How Changing School Lunches Could Help the Environment

A recent Friedman School of Nutrition Science and Policy study found school lunch menus can have a significant impact on the environment

Prior to beginning her doctoral research, Alexandra Stern, N22, spent most of her time in schools and cafeterias. As a Nutrition and Community Outreach Coordinator for DC Central Kitchen, a nonprofit dedicated to food access in Washington, D.C., she taught nutrition in schools and helped assess student approval of school lunch. The experience is what drove her to focus her Tufts dissertation on the sustainability of the U.S. National School Lunch Program (NSLP).

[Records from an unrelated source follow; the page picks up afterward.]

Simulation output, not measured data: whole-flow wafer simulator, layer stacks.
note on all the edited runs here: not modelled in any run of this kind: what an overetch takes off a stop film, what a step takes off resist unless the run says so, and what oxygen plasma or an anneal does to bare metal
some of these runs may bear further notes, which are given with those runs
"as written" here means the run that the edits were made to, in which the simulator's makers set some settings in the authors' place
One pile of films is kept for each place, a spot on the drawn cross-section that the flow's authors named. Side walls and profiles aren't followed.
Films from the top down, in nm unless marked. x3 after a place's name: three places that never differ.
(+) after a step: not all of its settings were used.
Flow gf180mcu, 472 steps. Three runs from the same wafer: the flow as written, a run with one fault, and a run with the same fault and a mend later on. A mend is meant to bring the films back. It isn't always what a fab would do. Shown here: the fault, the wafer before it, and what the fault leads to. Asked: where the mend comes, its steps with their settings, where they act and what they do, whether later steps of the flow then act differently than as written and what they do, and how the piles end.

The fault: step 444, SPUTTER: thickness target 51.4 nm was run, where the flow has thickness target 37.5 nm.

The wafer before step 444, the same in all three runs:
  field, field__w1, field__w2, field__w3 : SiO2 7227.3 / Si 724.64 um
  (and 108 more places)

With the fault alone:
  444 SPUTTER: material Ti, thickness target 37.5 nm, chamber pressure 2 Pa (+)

As a federally funded program with a $14 billion budget in 2019, NSLP provides free or low-cost nutritionally balanced meals to 40% of U.S. children each day. For schools to receive federal reimbursements they must follow specific nutrition standards including providing students with a range of options across food groups: milk, grain, fruit, vegetable, and meat or meat alternative.

“By studying the National School Lunch Program, I saw a unique opportunity to affect change,” Stern said. “The program reaches millions of Americans each day and can have a major impact on dietary behaviors and our country’s agricultural landscape.”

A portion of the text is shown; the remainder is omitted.